How to graph $\int_0^ \pi \int_0^{2\cos(\theta)}r\, dr\,d\theta$

Question

I want to graph the region that the integral $\int_0^ \pi \int_0^{2\cos(\theta)}r\, dr\,d\theta$ integrates over, which is a little weird because I don't understand how $\theta$ goes from $0$ to $\pi$.

It would be obvious if $\theta$ goes from $-\frac{\pi}{2}$ to $\frac{\pi}{2}$.
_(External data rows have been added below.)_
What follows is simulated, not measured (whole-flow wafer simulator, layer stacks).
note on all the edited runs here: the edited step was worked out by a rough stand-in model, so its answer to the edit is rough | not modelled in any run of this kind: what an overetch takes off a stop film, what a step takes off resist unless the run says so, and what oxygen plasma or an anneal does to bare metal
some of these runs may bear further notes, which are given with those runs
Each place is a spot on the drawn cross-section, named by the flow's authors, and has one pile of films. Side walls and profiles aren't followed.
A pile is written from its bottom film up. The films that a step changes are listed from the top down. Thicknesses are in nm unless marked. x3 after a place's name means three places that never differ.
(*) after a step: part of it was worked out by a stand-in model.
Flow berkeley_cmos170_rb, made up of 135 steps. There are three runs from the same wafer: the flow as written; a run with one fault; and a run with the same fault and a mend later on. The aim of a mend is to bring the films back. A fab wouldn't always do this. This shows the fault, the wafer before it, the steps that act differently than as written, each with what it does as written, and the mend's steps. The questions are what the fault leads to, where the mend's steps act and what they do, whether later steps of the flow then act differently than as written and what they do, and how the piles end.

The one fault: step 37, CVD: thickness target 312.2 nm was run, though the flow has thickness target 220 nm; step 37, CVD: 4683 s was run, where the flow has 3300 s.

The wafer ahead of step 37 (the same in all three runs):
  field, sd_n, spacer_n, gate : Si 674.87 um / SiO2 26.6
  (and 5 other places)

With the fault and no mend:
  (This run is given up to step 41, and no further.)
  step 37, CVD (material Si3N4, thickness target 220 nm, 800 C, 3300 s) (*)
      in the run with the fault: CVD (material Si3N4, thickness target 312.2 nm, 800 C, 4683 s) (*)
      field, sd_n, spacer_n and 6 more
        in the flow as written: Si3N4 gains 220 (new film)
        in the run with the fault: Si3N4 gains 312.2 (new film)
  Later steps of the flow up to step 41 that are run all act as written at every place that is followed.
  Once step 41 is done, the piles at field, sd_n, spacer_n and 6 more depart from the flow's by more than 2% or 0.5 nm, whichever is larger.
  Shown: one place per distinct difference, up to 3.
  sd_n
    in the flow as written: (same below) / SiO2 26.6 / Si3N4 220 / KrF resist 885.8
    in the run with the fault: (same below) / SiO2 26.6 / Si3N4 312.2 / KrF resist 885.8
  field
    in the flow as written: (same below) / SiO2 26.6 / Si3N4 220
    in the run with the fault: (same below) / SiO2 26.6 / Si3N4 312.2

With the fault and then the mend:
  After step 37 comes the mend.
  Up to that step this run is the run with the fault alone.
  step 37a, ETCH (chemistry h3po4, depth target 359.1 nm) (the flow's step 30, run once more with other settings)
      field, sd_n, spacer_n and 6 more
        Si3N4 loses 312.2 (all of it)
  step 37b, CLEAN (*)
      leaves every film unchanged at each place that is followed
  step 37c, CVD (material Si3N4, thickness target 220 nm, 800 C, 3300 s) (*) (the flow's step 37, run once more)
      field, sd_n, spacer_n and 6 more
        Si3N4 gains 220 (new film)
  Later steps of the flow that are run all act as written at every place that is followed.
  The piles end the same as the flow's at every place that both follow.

I checked answers in the back of the book and it was a full circle with center of $(1,0)$ and radius of $1$.

Answer 1

When $\theta$ passes above $\pi/2$, $r=2\cos\theta$ becomes negative and the vector therefore reverses from the second quadrant to the fourth. This causes the $\pi/2\le\theta\le\pi$ region to match the $-\pi/2\le\theta\le0$ region, and so you get the same graph with $\theta\in[0,\pi]$ as you would have gotten with $\theta\in[-\pi/2,\pi/2]$. ●

Answer 2

For the original problem, i.e. graphing the integral, I would recommend the following steps:

1. Combine the integrals to get: $$ \int_{R} r dR $$, where $R=$cut rectangle with $(\theta,r) \in (0..\pi,0..2\cos{\theta})$.
2. Separate the function from the integral: $$ \int_{R}f(R) dR $$, $f(R)=r \Rightarrow f((\theta,r)) = r$
3. Build a matrix of $f$ values(sampling with 20 samples) $$ \begin{matrix} 0,0,0,0,0,0,0,0,0,...,0\\ ... \\ \\ 2,2,2,2,2,2,2,2,2,...,2\\ \\ ...\\ 0,0,0,0,0,0,0,0,0,...,0\\ \end{matrix}$$
4. Notice that the numbers in the table are independent of $\theta$, and thus we get: $$ \int_{R} r dR = 20\int_{r} r dr $$ => can reduce the dimension, as long as \theta is considered when calculating the 2d area. It's kinda odd that our "sampling constant" 20 becomes visible in this expression. And we end up with $$ f(r) = 0, ..., 2, ..., 0 $$

For this kind of 1d integrals, there is easy solution. Decide $\Delta r=\frac{2\cos{\frac{\pi}{2}}}{20}$, with $\frac{\pi}{2}$ is the largest value of $\cos{\theta}$ and then use the standard $$f'(r) = \lim_{\Delta r\rightarrow 0} \frac{f(r+\Delta r)-f(r)}{\Delta r}$$. These $f(r)$ values we had in the 1d table.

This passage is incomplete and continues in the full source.